None of this seems to interest Van Peebles. The inconsistent but spirited filmmaker who filled the likes of Posse and Panther with canted angles and wacky frames has in recent years become a completely anonymous journeyman of network TV, and he gives Men Of Courage only the faintest aftertaste of a personality. This overlong, plodding film has notes of both patriotism and cynicism, but no clue how to really muster either on screen. Even something as surefire as a fight between black and white sailors in an alleyway gets the same cursory, featureless direction. The movie is perversely undistinguished: the tension-less depiction of men dying at sea; the ham-fisted but undramatic court martial scenes that give the film its lengthy epilogue; and the dialogue that’s one half boilerplate and one half crude exposition.

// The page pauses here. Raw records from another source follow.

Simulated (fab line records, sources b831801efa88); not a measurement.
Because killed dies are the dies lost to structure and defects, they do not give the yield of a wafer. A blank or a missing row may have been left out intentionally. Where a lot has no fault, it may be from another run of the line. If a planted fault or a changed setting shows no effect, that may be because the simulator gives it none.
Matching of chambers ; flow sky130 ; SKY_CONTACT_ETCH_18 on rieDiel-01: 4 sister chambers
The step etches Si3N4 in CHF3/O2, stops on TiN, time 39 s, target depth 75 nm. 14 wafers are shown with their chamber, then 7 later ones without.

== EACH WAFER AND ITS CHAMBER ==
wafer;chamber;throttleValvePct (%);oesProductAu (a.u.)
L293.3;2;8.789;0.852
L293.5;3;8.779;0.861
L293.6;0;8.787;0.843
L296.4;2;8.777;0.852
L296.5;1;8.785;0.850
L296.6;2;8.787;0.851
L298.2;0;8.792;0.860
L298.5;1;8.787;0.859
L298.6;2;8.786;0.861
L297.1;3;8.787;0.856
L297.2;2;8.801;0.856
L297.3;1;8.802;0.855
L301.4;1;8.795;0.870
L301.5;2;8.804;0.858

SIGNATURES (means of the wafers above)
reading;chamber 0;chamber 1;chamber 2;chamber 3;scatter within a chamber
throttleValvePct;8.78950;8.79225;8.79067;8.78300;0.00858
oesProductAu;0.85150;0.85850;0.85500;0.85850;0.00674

One almost has to wonder what it takes to put Cage in a movie with Tom Sizemore (as the ship’s chief petty officer) and Thomas Jane (as the pilot who first spotted the survivors) and still arrive at dullness. At least Cage retains his knack for making inconsequential lines (“What do you put in these delicious pies, Theodore?”) sound like something only a madman would say, even as he underplays his already underwritten role. Bless his heart, he fully and awkwardly commits to McVay’s eventual anguish, straining through real tears for a character with no depth. It’s the kind of moment only B-movies can provide, though Men Of Courage completely embraces that side of itself only once, in a brief scene where a sailor is chomped in half by a cheap CGI shark while vomiting off the side of a life raft.

 
Join the discussion...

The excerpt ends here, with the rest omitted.